By about age 5, kids can start understanding and embracing logic and math. They might not be ready for a symposium on the economic ramifications of long-term inflation on the average household, but they’re certainly primed to process the basics.
But all too often, families don’t take the time to explain what it means to earn, save, spend, and budget. Thankfully, it’s easy for parents to start today. There are tons of easy ways to help your child grasp important money concepts in a fun way that won’t overwhelm them. Here’s a rundown.
Teach About Wants Versus Needs Using Examples from Your Life
Do you wear an inexpensive watch instead of a pricey smartwatch? Do you use an older phone instead of the newest model? The next time these things come up, explain to your child about needs vs. wants. For example, no one “needs” to upgrade to the latest gadgets, or to wear designer brands. When children are young, they don’t always understand the difference between wants and needs, but once you explain the importance of making affordable choices, it helps them grasp the concept. This will give your child a leg up once they reach their teen years, as learning the difference between wants and needs can sometimes take people a lifetime, explains financial planner Liz Frazier Peck, CFP, MBA.
Learn Budgeting via Toys
Peck says she’s teaching her children how to prioritize their wants and be active in the purchase decision-making process — oftentimes via toys. To help her children gain an understanding of budgeting, she gives each child a “Save Jar” where they can save their money and a “Spend Jar” for designated splurges. Whenever a new toy piques their interest, it sparks a conversation. “[We] talk about all the alternative ways they could spend their money and the pros and cons of buying that particular item,” Peck says. Ultimately it’s the child’s decision whether or not to make the purchase with their “spend” money.

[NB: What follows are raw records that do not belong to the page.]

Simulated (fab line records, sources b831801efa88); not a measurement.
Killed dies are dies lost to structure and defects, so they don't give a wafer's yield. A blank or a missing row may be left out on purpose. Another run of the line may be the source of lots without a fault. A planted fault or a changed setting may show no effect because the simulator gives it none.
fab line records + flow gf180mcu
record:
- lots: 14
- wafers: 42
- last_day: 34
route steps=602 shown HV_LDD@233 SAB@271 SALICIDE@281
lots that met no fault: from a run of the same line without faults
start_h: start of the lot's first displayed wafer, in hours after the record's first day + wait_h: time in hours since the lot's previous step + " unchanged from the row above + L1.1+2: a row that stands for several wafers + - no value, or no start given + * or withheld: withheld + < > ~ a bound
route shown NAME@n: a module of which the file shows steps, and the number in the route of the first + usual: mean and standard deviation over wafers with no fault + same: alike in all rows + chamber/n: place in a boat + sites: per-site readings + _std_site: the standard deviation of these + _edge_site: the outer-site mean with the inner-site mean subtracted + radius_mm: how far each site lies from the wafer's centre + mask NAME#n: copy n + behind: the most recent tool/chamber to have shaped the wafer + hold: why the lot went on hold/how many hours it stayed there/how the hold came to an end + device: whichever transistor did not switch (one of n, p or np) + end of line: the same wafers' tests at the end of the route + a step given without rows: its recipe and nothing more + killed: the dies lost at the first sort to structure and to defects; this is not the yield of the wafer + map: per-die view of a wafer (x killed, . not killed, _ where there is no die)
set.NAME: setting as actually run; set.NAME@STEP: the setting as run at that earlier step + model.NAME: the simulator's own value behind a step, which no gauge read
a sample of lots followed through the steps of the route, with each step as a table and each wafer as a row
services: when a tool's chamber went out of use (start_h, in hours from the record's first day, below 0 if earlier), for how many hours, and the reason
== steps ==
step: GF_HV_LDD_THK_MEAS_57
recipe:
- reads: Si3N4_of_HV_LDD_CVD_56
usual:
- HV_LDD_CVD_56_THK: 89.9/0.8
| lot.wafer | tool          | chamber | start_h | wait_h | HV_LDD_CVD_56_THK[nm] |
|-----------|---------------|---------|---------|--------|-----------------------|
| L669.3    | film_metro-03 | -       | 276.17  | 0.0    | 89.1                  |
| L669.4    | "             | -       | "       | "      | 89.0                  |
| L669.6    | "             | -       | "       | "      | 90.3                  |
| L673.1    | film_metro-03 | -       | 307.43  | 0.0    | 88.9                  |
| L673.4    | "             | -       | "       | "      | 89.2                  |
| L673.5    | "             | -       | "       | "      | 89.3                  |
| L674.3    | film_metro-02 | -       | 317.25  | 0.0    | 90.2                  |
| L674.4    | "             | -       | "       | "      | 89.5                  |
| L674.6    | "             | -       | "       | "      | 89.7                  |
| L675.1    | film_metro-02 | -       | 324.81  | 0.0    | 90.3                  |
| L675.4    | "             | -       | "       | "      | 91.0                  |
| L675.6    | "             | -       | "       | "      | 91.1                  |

“It's so hard, and you may be screaming inside because you know this toy will break in five minutes, but making mistakes at this age is great practice for them while there are no real consequences,” Peck says.
She also suggests making it rewarding — literally! — for children to save their money. For example, when they save $10, throw an ice cream party, or offer to do a dollar-for-dollar match at $20 to keep them engaged. “The purpose is to get them excited about saving and make it a positive experience, so they will want to continue it and create a positive habit for the future,” she says.
Make Your Savings Goals a Family Affair
Whether you set up a savings account online or put spare change in a jar on the kitchen countertop, your kids need to be able to visualize how quickly money can grow. To walk them through the concept of savings, break down some of your own habits, such as eating lunch out vs. packing a lunch or stopping at Starbucks vs. making your own coffee. At the end of the week, you can let them know how much you’re able to put into your savings account because of the smart decisions you made.
Then, together, you can celebrate every $100 that goes into your savings. Occasionally, you can dip into the account to do something special, like eat at your favorite restaurant, or you can save up for a big family trip! This can be a great lesson to your child that waiting for something can absolutely be worth it.
Use Allowance to Kickstart Money Conversations
Whether you can afford to give your child $5 a month or $10 a week, allowances help teach important money lessons at an early age. An allowance helps your children see how money can be earned and gives them a better sense of what you mean when you say you get paid for your work.
“Eventually, every teen needs to learn how to manage money, so why not do it now when the stakes are low, and he or she can learn from their mistakes?” explains Jeannine Glista, executive director of Biz Kid$. For kids, having some “skin in the game” and spending their own money gives them a better appreciation for what things cost and inspires them to be more thoughtful about their purchasing decisions.
Start Some Dinner Table Conversations About Money
“We as a country, and as parents, have done a poor job teaching kids about money in general,” says Bill Hardekopf, author of “The Credit Card Guidebook.” Ideally, families can use dinner table conversations to kick-start important money lessons, he says.
On one particular vacation when his three kids were younger, Hardekopf and his wife decided to use the experience to give their kids a lesson in money management. Each morning they gave each kid an envelope with money containing their daily food allowance. Whatever was left over from the day, the kids could use any way they pleased. The kids put their heads together to figure out how to spend less on lunch in order to have more money for toys. “They asked us if we could skip lunch at a restaurant and went shopping at the grocery store instead!” he said. It was a great way to teach his kids that the choices they make about money are real and important.
When They’re Ready to Earn Money, Encourage It
Raise your hand if you babysat, walked dogs, or raked leaves to earn money for the things your parents wouldn’t buy you. According to the U.S. Bureau of Labor Statistics, around 55% of young people aged 16-24 worked during the summer of 2023.
Glista says she’s noticed that teens become a lot more interested in learning how to manage their money once they have money they’ve earned themselves. “Having a job or [starting a] business in high school becomes the vehicle by which teens start to become financially literate,” she says. “There is such a ripple effect created from teens earning their own money. It starts with the chance for parents to have a money conversation with their teen. How are they going to divide their paycheck between saving and spending? Will they give any to charity? There's such pressure on teens to buy, buy, buy, so having them change their mindset to saving as much as they can is important.”
Besides earning their own money, teens who have part-time or summer jobs are also learning important life skills that can serve them well in the decades ahead. “They learn how to show up on time, be accountable, receive constructive feedback, and take initiative to solve problems,” Glista says. “Not to mention learning how to make small talk with customers, which is an often overlooked yet important adult skill to master.”